Teacher info for Jaws

I usually save this one for right before Christmas vacation or spring break. We take 3 classes to watch & enjoy the film and after the break, we watch it again looking for the information in the package. I find that only my strong students can watch and look for the info at the same time.

Before watching the movie, I talk about the troubles they had with the shark and how little they ended up using it in the film. They had to then make a thriller by using different techniques & through the characters rather than visuals. Many don’t know that the “dah-da-dah-dah” music comes from Jaws. They all know it though. We talk about how to develop characters, how to make suspense, what makes a good scary movie…

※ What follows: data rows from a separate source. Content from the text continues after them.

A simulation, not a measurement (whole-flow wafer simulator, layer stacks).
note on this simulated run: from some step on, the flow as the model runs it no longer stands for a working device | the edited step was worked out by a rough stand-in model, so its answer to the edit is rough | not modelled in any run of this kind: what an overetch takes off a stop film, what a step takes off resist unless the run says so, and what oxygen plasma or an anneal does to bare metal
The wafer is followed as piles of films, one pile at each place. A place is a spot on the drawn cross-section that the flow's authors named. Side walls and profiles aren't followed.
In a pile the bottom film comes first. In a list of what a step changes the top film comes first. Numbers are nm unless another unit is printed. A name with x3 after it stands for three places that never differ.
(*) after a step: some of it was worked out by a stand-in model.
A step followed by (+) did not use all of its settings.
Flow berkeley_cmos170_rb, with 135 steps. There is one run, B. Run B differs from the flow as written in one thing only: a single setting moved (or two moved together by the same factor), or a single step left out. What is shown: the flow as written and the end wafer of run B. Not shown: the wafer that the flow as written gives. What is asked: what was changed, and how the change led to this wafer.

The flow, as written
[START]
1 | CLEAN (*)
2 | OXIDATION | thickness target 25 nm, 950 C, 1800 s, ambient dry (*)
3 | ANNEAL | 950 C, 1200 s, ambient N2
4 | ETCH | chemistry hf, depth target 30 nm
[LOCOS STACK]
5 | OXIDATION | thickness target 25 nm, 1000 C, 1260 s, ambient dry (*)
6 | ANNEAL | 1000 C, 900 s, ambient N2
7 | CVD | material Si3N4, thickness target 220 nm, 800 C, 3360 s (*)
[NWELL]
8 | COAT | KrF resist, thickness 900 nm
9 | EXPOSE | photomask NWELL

When I mark this assignment, I mark each section on its own (setting, foreshadowing, characterization…) as it is a big assignment and takes a lot of time.

Some background on the films problems.

The laundry list of problems was numerous. The film was to have been made on a shoestring budget, which soon escalated to $12 million. It was to be made in 51 days, which ballooned to 155 (still long by today’s standards). The mechanical shark that was constructed, at an enormous expense to the production, was inexplicably never tested for use in the water. Upon this fabricated monster’s first day on set in the waters of Martha’s Vineyard it sank to the bottom of the harbor (a team of divers were forced to go to the bottom of the waters to retrieve it). The shark itself, when it did work, was still marred by mechanical breakdowns on set that caused Spielberg many assumed sleepless nights and his own thoughts of possible firing by Universal Pictures. Author Peter Benchley (who wrote the book that the movie is based on) was booted off the set for disapproving of the film’s climax, and to add fuel to an already huge fire, actors Robert Shaw and Richard Dreyfuss argued constantly and bitterly.

All things considered, it was incredible that the film was finished altogether in one piece, and with the final product being what it was it's clear that Spielberg solidified himself as a director of intuitiveness, inventiveness, courage, wit, and obsessive perseverance. To his own admission, Spielberg has often credited the film’s overall success as an edge-of-your seat thriller by the production’s own shortcomings. When you ponder it even modestly, the JAWS of 1975 would have never been made the same way today and with the same level of visceral effect. “Mother of invention” (a industry euphemism for “nothing that we wanted to work worked so we took shortcuts) is so indicative of every frame of JAWS. There is no doubt that modern advances in CG technology and visual effects could have made JAWS a fundamentally easier film to make. On the other hand, polished visuals would have lead to an abundance of glorified shark visuals that would have completely undermined why JAWS worked. JAWS is scary by what you don’t see, not by what you do see.

Yes, we do see the shark from time to time, but they are mostly is discreet, expertly timed, and chaotic glimpses here and there. In actuality, after you sit through its 118 minutes, it's completely stunning just how little you see of the shark in JAWS. It makes no appearance until the 90 minute mark in true full form, but by that time the film has generated enough faultless scares to the point where seeing the actual shark becomes almost an afterthought. The lack of a presence of the shark reveals an important lesson in terror that modern films, with their bloated and in-your face MTV-inspired visuals, lack altogether. We are terrified and scared by the thought of the creature, not by seeing it every five minutes. Modern directors like M. Night Shyamalan impeccably know this principle, which is evident in his brilliant 2000 work SIGNS, but too many contemporary films are made for viewers with some sort of attention deficit disorder. Most studio executives would have never let JAWS be released today and that sort of reflects the general malaise I have about the cinema now. I respect this film’s artifice more than most of the visually opulent works that are released now. Creating a shark would be easier today, but Spielberg’s team had to make it with old-fashioned hydraulics, mechanics, animatronics, and blue screen work.